8.07.2011

day at the lake

It has been a quiet summer in Maine spent mostly monotonously hanging around the house with Calvin, though we've managed barbecuing, gardening, a walk or two on the beach, a couple of boat outings, a handful of ice cream cones and one rock concert. But the other day our friends invited us up to their lakeside camp north of here about an hour, to enjoy a slightly different pace and scene. When the nurse rolled up on her Harley, we kissed Calvin goodbye, told him that we loved him and set out on our day's journey.

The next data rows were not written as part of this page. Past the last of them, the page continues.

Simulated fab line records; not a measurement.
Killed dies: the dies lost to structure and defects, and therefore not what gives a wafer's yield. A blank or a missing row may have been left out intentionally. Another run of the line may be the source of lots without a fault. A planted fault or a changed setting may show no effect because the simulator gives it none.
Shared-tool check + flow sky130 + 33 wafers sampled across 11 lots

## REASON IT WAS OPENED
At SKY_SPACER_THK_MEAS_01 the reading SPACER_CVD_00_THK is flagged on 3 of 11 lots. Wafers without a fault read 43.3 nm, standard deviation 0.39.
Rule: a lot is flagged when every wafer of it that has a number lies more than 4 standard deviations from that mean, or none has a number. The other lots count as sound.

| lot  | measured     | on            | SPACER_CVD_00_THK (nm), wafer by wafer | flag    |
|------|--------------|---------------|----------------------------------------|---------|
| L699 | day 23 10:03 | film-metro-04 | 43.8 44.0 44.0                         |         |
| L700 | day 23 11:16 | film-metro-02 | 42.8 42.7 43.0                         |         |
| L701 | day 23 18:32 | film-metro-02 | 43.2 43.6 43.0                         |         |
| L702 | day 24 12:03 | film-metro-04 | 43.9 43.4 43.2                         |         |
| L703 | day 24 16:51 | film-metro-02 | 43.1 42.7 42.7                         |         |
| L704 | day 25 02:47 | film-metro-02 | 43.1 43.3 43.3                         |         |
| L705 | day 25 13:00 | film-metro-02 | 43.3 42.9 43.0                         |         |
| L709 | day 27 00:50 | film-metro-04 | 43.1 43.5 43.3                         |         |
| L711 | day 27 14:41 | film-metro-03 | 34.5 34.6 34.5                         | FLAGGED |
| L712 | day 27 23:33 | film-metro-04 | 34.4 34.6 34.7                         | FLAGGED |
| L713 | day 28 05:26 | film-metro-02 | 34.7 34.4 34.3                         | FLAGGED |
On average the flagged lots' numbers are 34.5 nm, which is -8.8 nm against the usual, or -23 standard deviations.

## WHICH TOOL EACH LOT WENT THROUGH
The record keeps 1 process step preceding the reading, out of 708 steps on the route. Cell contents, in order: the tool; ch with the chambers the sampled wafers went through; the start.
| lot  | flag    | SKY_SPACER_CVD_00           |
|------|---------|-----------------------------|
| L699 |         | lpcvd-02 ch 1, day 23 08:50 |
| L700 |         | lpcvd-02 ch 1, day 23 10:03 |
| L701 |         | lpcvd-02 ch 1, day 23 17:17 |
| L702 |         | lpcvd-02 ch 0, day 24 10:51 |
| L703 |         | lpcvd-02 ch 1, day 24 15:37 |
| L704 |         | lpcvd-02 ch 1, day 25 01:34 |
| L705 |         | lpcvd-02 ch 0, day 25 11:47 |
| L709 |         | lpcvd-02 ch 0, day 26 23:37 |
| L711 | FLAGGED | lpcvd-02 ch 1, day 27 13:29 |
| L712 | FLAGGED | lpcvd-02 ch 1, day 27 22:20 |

We arrived via the highway, followed a two-lane road turning onto a gravely pot-holed lane that meandered through trees and brush to a dead end. Rudy excitedly jumped out of the car and we all thumped down a pine needle carpeted hillside past a string of small red wooden cottages overlooking the lake. At the water's edge, the main lodge, another modest red cabin that in its history likely served as the mess hall for a boys’ summer camp, we were greeted by our lovely hosts and a veritable litter of black labs.

After meeting the large extended family I visited the camp cook who was back in the kitchen working her magic. With her hair bundled up and an apron tied around her waist she rolled clumps of shortbread cookie dough into crushed almonds and pine nuts, placing each ball carefully on a baking sheet then flattening them with the back of a spoon. She had just finished making a pot of saffron-colored chicken and rice soup that smelled deliciously of sauteed onions and butter. I found it hard to pry myself away from such intoxicating aromas.

Our first order of business, though, was taking a walk out to a point where we waded briefly in clear water and threw a stick or two for the dogs. From there we followed a narrow rambling path through a thicket of blueberry shrubs leading to a lagoon encrusted with lily pads. The two of us, plus Michael’s childhood friend, his wife, two daughters, mother-in-law and three labs, ate clusters of small blackish berries as we strolled lazily in line chattering and snacking as we went. I felt just like some character in a child's picture book.

Back at the camp, the fresh berries having whet our appetites, we slurped spoonfuls of warm golden soup and helped ourselves to a buffet of breads, meats, cheeses, spreads and salad. A wide covered porch invited us to gather and linger around a small table in stiff wooden chairs drinking sticky sweet lemonade out of flimsy turquoise colored paper cups. The lake, only a few yards from our feet, reflected a cloud-strewn sky in its mesmerizing deep lapis face. Gazing off at the idyllic scene my thoughts drifted to a girl who last summer, at a lake not far from our home, had drown in shallow water while having a seizure. I imagined her family gatherings this summer—and infinite seasons to follow—that would never again be the same.

Before we knew it we had to pack up and turn right around. Still wearing my wet bikini after a couple of fatiguing water ski runs, relaxed and tired, we were escorted uphill by Michael's friend and his youngest, just eleven. Earlier, when bringing the boat in, the girl had asked about Calvin, wanted to know how his seizures were, how many he was having compared to before and if they were bad. I explained that he was having about the same number of bad ones but fewer of the others. "He's walking better but still can't talk," I added. "Will he ever talk?" she asked. I told her we didn't know, but as long as he continued having seizures and having to take drugs for them he likely wouldn't. She made a little whimper-like sound then was silent. Walking to the car she said sweetly "I wish I could see him again," and remarked about how the last time she did "he only came up to here," touching her graceful hand lightly to her hip.

On the drive home, after many long hugs goodbye, I imagined I was still at the lake. I'd be walking arm in arm with the girls, wading in the water, brushing the tangles out of their wavy blond hair talking of random things—of life—while watching the big sky slowly darken to black, chalk full of glimmering stars and counting the fallen ones whose tails trail off then disappear into nothing. Perhaps we'd make s'mores cuddled around a fire sitting on stumps with the chill at our backs—all things I yearn to do with my own son, but can't, I thought.

Michael tapped the brakes and I snapped back into reality. Remarkable kids, I thought. So sweet and so kind. "They're such nice girls," I turned to Michael whose hand had reached out to squeeze mine, "such a nice family. I'm so glad we got to come up."